16th May 2022
The Treasury Need £13bn for Urgent School Rebuilding Projects
Documents leaked to The Observer state that some school buildings are "a risk to life."
As part of a weekly update to No 10 from the Department for Education (DfE) on 30 March, senior officials working for education secretary Nadhim Zahawi pointed out the problem of deteriorating school buildings under the heading “upcoming risks and opportunities." The emails call for The Treasury to make extra billions available to increase the number of school rebuilding projects from 50 a year to more than 300.
The email reveals that the DfE is battling with the Treasury for £13bn to spend on school repairs. An official wrote; “School buildings: the deteriorating condition of the school estate continues to be a risk, with condition funding flat for FY [financial year] 2022-23, some sites a risk-to-life, too many costly and energy-inefficient repairs rather than rebuilds, and rebuild demand x3 supply. DfE continues to engage HMT to expand the School Rebuilding Programme by a similar amount, as discussed in Spending Review negotiations. This includes increasing the number of School Rebuilding Programme projects a year from 50, to over 300.”

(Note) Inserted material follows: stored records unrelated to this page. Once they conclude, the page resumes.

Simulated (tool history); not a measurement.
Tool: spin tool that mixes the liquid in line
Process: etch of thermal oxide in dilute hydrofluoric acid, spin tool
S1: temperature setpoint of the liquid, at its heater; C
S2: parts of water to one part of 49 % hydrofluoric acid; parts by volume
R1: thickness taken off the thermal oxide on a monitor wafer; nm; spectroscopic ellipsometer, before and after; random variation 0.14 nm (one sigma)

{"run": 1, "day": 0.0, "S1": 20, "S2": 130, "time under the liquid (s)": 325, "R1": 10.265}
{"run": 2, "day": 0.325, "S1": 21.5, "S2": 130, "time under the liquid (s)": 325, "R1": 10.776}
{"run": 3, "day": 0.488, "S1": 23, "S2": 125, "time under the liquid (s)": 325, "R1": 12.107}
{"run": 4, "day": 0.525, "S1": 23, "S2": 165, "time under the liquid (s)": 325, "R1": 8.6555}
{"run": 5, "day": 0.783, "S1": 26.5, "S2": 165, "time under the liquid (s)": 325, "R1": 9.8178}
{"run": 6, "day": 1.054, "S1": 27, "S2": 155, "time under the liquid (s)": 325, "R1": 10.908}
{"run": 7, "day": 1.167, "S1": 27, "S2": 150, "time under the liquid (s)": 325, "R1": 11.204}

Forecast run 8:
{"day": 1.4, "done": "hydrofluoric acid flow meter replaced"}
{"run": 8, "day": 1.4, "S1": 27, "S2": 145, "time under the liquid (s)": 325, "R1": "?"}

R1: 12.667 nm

Kevin Courtney, joint general secretary of the National Education Union, blamed years of Tory cuts to capital spending on schools and said the current problems ranged from dangerous roofs to asbestos. In a statement, he said; “All children deserve to learn in high quality, safe and comfortable buildings. But in 2022-23, capital funding is £1.9bn less per year in real terms than it was in the last years of the Labour government. If the government had not cut Labour’s school rebuilding programme, £27bn more would have been spent on school and college buildings. So, while any money spent on school buildings is welcome, the scale needs to be judged against what has been cut, which is 50 times larger.
An official briefing in the House of Commons library dated March this year labelled “School Building and Capital Funding” confirms the huge cuts in capital spending since the Tories came to power in 2010. It says: “Spending generally followed a downward trend between 2009-10 and 2013-14 and in the years since spending has fluctuated ... Overall, between 2009-10 and 2021-22, capital spending declined by 25% in cash terms and 29% after adjusting for inflation (2021-22 prices).” The leaked documents confirm a gradual deterioration over the following 11 years, despite repeated warnings that a crisis was approaching.
A DfE spokesperson stated: “The safety of pupils and staff is paramount. We have one of the largest and most comprehensive survey programmes in Europe, and this allows us to assess and manage risk in our buildings. We prioritise buildings where there is a risk to health and safety and have invested £11.3bn since 2015 to improve the condition of school buildings and facilities. In addition, our new School Rebuilding Programme will transform the learning environment at 500 schools over the next decade.”